They’ll play with your emotions. They’ll get you worked up by telling you what rotten things your spouse is doing to screw you. Between you and me, they know this because both lawyers are doing the same thing.
As for your hapless spouse, she or he is simply trusting his or her matrimonial lawyer, who is also orchestrating as much conflict into the situation as possible. And the lawyers play the same games with regularity. In fact, they’ll probably have a good laugh about you over martinis at the next convention of the Matrimonial Lawyers Association.
“From Day One, both lawyers usually know to the penny what a case should settle for,” an attorney in my family once confided. “Then they keep the case going for as long as they can, because as long as it goes, it’s generating $400, or $500, or $650 an hour for them, or whatever they’re charging.”
Let the skinning alive begin
And rest assured, the lawyers will get their money. If they fight as fiercely as they know how, it won’t be for you. It’ll be for the right to skin you alive. A case in point,
from the New York Times some years ago:
Broad guidelines intended to protect divorcing clients from being exploited by their lawyers have set off an acrimonious debate in New York State over whether lawyers should be held to the kind of consumer regulations that other businesses must abide by.

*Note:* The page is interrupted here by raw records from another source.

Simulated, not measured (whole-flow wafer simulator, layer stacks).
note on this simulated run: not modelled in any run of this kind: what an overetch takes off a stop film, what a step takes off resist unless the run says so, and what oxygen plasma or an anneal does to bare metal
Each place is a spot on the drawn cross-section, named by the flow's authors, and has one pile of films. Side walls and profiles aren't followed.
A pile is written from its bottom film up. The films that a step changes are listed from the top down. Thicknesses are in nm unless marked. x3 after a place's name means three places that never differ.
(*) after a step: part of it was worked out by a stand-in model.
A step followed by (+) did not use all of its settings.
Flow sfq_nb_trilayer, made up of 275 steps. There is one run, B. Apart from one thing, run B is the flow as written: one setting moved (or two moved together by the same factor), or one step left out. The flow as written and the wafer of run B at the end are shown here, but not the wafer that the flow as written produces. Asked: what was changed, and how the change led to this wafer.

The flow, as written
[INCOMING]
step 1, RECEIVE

Lawyers and bar associations have expressed such anger over the rules that Judge E. Leo Milonas, the state's top administrative judge, has modified some of them and put off implementation till the end of this month. Even with the changes, the rules still amount to the toughest in the country.
A client, for example, is to be given written guidelines that explain new rights like binding arbitration in fee disputes. Divorce lawyers are banned from having sex with clients, from demanding nonrefundable retainers, and from foreclosing on mortgages to get paid. In one hard-won modification, however, lawyers no longer have to advise a client how to file a grievance against them.
[snip]
…the matrimonial bar was vociferous in its opposition to the rules. Indeed the matrimonial law committee of the Nassau County Bar Association voted to file a lawsuit if major provisions were not changed.
There you go. I mean, heaven forbid lawyers should be banned from having sex with their vulnerable and emotionally fragile clients in a time of personal crisis. Or from foreclosing on your house. How the hell is a matrimonial lawyer supposed to get laid? Or get overpaid? Maybe he should slip something into his client's drink.
But back to that Times story. It turns out that matrimonial lawyers don't pity you, their clients. They pity themselves.
"What other kind of lawyer regularly gets this kind of aggravation?" said Sanford S. Dranoff, president of the International Academy of Matrimonial Lawyers. "One Christmas morning I got called to the police station because my client refused to take the bowl of spaghetti off his head till I walked in.”
O, the poor baby! In the first place, Dranoff , now deceased, was Jewish, so Christmas wasn’t such a big deal for him. In the second place, there was no law compelling him to come to the police station. (But do you suppose he billed his client for it?) In the third place, the story is totally irrelevant to the issue of lawyers treating their own clients unethically. But it does tell us a lot about a matrimonial attorney's willingness to mock his own client.
For years, matrimonial lawyers were signing up female clients, then slapping liens on their homes. And the best defense Dranoff could come up with was that a male client of his had a bowl of spaghetti on his head?
Heed this warning
Miss Piggy, you seem to have been the initiator of this case. So I think I’d better warn you, Miss Moi, that you're about to get financially slaughtered for money. Plus be very careful of your attorney’s sympathetic arm around your shoulder.
Kermit, poor guy, if you think it isn’t easy being green, wait until you see how it is when the matrimonial lawyers skin the green right off your back.